Nothing to report. Next question.

It sounds polite. It is polite. That’s the problem.

The Characters

  • 无 (wú): No, nothing, without
  • 可 (kě): Can, able to, possible
  • 奉 (fèng): To offer respectfully, to present (with deference)
  • 告 (gào): To tell, inform, announce

“Nothing available to respectfully announce.”

The construction is beautiful in its evasion. It does not say “I won’t tell you” — that would be rude. It does not say “I don’t know” — that would admit ignorance. Instead, it creates a grammatical void: there simply exists no information suitable for respectful announcement at this time.

Whether this void is real or manufactured remains deliberately unclear.

Where It Comes From

Unlike folk proverbs born from village wisdom, 无可奉告 emerged from the machinery of imperial bureaucracy.

The phrase appears in Qing dynasty (1644-1912) official documents, particularly in memorials — written reports that local officials submitted to the emperor. These documents followed strict protocols. When an official had investigated a matter and found nothing worth reporting, or when discretion demanded silence, they would write “无可奉告” to formally indicate the absence of reportable content.

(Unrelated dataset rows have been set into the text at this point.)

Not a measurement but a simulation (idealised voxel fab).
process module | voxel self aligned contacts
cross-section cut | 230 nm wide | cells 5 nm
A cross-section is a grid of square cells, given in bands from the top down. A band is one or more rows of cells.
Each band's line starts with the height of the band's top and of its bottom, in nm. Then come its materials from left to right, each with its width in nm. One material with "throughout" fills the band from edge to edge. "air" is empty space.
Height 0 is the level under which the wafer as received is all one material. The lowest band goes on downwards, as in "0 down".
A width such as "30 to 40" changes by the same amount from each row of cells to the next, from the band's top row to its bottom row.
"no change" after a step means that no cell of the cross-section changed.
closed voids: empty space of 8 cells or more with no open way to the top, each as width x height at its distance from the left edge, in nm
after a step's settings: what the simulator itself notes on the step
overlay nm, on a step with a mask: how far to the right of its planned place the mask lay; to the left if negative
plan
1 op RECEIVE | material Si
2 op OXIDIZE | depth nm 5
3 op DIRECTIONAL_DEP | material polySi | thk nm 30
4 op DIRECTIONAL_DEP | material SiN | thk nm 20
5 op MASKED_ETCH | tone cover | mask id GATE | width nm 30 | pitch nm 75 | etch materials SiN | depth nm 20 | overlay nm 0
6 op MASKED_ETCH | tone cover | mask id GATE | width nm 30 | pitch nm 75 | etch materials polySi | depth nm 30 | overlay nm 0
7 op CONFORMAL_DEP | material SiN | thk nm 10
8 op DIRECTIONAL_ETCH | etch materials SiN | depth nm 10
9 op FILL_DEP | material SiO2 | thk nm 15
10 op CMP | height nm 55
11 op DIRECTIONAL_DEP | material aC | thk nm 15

The phrase served a practical function. The emperor’s court received thousands of memorials. Officials needed a standardized way to close matters that required no further action. “Nothing to respectfully report” became bureaucratic shorthand for “this line of inquiry ends here.”

During the Republican era (1912-1949), the phrase migrated from imperial documents to government press offices. As modern journalism developed, officials facing uncomfortable questions discovered that 无可奉告 provided perfect cover — it sounded official, ended the exchange, and committed to nothing.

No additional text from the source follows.